As a reader, a Neil Gaiman fan and a somewhat-foodie, I had to break my recent blog-fast with an unexpected delight: the real-world recipe for the lemon pancakes mentioned in Gaiman’s latest novel, The Ocean At The End of the Lane.
Gaiman writes modern mythology with quirk and wit and I’ve been following him since I read his fantasy epic, American Gods, a couple of years ago. Since then I’ve gobbled up as many of his works as possible (all strangely delicious and deliciously strange). When I first got the new book, I was a little disappointed. It’s so thin! I went straight to the last page and the number was less than 200! That seemed like a mere morsel compared to the extended feast I was anticipating.
Then I read it over the course of this past Saturday and found myself lost in this dark yet comforting tale of a little boy caught up in big world magic. It was a truly satisfying read and I recommend it for all readers who appreciate the fine art of story-telling.
Anyhoo, at some point of the story, our hero is fed lemon pancakes at a Surrey farm and I was charmed by the idea of pancakes with lemon squeezed on them. Lo and behold, just this morning I read an interview with Gaiman that included the recipe. So here you go, I haven’t even tried to makes these yet but I hope to soon!
Nail Gaiman’s Lemon Pancakes
Excerpted in total from Joe Hill’s interview on Omnivoracious.

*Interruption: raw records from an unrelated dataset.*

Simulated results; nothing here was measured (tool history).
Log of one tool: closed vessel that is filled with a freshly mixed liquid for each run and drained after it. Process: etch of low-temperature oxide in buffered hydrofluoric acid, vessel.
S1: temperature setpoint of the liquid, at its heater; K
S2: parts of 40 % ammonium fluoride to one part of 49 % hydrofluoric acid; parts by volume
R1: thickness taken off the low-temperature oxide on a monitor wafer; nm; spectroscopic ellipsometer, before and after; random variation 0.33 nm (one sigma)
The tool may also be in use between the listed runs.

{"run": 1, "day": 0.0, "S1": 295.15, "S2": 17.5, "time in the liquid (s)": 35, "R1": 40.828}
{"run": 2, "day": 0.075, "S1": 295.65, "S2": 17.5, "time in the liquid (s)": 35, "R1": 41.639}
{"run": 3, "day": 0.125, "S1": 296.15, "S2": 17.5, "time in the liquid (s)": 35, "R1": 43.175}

JH: There’s a lot of wonderful food writing in this book. I had to put the thing down several times to rummage desperately through my fridge. Can you give us the recipe for the Hempstocks’ lemon pancakes? Please don’t let that part be make-believe.
NG: There is no make-believe in cooking. There were few things I took as much fun in cooking, when I was a boy, as pancakes. (I liked making toffee, too, because it was a little like a science experiment.)
Right. The night before you are going to make them, you mix:
1 cup of ordinary white flour
2 eggs
a pinch of salt
2 1/2 cups of milk and water (a cup and a half of milk and a cup of water mixed)
1 tablespoon of either vegetable oil or melted butter
(You’ll also need some granulated sugar, and a couple of lemons to put on the pancakes, along with other things like jams and possibly even maple syrup because you’re American.)
Put the flour and salt in a mixing bowl. Crack the eggs in and whisk/fork the egg into the flour. Slowly add the milk/water mixture, stirring as you go, until there are no lumps and you have a liquid the consistency of a not too thick cream.
Then put the mixture in the fridge overnight.
Grease or butter or oil a non-stick frying pan. Heat it until it’s really hot (377 degrees according to one website, but basically, it has to be hot for the pancake to become a pancake. And these are crepes, French style, not thick American round pancakes).
Stir the mixture you just took from the fridge thoroughly because the flour will all be at the bottom. Get an even, consistency.
Then ladle some mixture into the pan, thinly covering the whole of the base of the pan. When the base is golden, flip it (or, if you are brave, toss it). Cook another 30 seconds on the other side.
For reasons I do not quite understand (although pan heat is probably the reason), the first one is always a bit disappointing. Often it’s a burnt, sludgy, weird thing, (always, in my family, eaten by the cook) (which was me). Just keep going, and the rest will be fine.
Sprinkle sugar in the middle. And then squeeze some lemon juice in, preferably from a lemon. Then wrap it like a cigar and feed it to a child.
(You can experiment with other things in the middle, like Nutella, or jam, or even maple syrup–but remember that these pancakes are not syrup-absorbent like American style pancakes.)